There's not much sunbathing done there, and even less sailing, but four members of the royal family received degrees last weekend from the Washington university - two earned, two honorary.

Crown Prince Felipe received a master of science in foreign service after completing the university's international graduate programme. So, too, did his cousin, Pavlos Glucksburg, son of the former King Constantine of Greece.

King Juan Carlos was presented with a honorary doctor of laws degree because, according to his citation, he ''has demonstrated what a king can do for his people in this democratic age'' following the death of Franco in 1975.

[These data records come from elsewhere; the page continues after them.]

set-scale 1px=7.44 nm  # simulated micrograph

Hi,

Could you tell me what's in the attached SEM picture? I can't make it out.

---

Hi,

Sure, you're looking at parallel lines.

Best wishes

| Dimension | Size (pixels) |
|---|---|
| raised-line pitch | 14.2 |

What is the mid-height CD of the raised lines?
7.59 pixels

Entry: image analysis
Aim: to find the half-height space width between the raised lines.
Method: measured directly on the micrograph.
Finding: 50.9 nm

Queen Sofia, Constantine's sister, received an honorary degree in humane letters. "As she nurtured her own family, so too did she nurture the young Spanish democracy through its miracle of transition", her citation said.


Where's the justice when a rock star can't even get arrested? Jimmy Page, Led Zeppelin's legendary founder, discovered that breaking the ban on in-flight smoking just isn't enough these days.

On a flight from San Francisco to Portland, Oregon, for a recent concert, Page locked himself in a toilet and lit a cigarette. The alarm sounded and the flight crew notified the authorities in Portland. A police report said the intoxicated rocker tried to persuade officers to arrest him, admitted to smoking and acknowledged he knew it was not allowed. But going to jail just isn't an option under the smoking ban. Page could still be fined up to $1,000 (around pounds 620) if he is prosecuted after the Federal Aviation Administration investigates further.


Abdel Halim Ramadan's 72nd birthday party was supposed to have been special. Invitations were sent to President Hosni Mubarak and other VIPs to join the festivities. None of the big names turned up, though, after the Cairo lawyer, known for his legal actions against Egyptian presidents, failed to gain a court order to force the President to attend.

Mr Mubarak says he's no party animal, and can't even reply to the dozens of invitations he receives every day. "If I accepted all the invitations I would be the president of parties," said the President.


He's had Helmut Kohl in the front of his Swatchmobile. Nicolas Hayek, creator of the ubiquitous Swatch watch - and now the Swatchmobile - says his tiny car is actually quite roomy and cites as proof photographs of himself riding in one with the hefty German Chancellor.

After newspaper assertions that the Swatchmobile, to be produced by Mercedes- Benz, is too small for a driver and a passenger, Mr Hayek whipped out photos of Mr Kohl riding in the vehicle on a visit to the Hayek estate in Switzerland.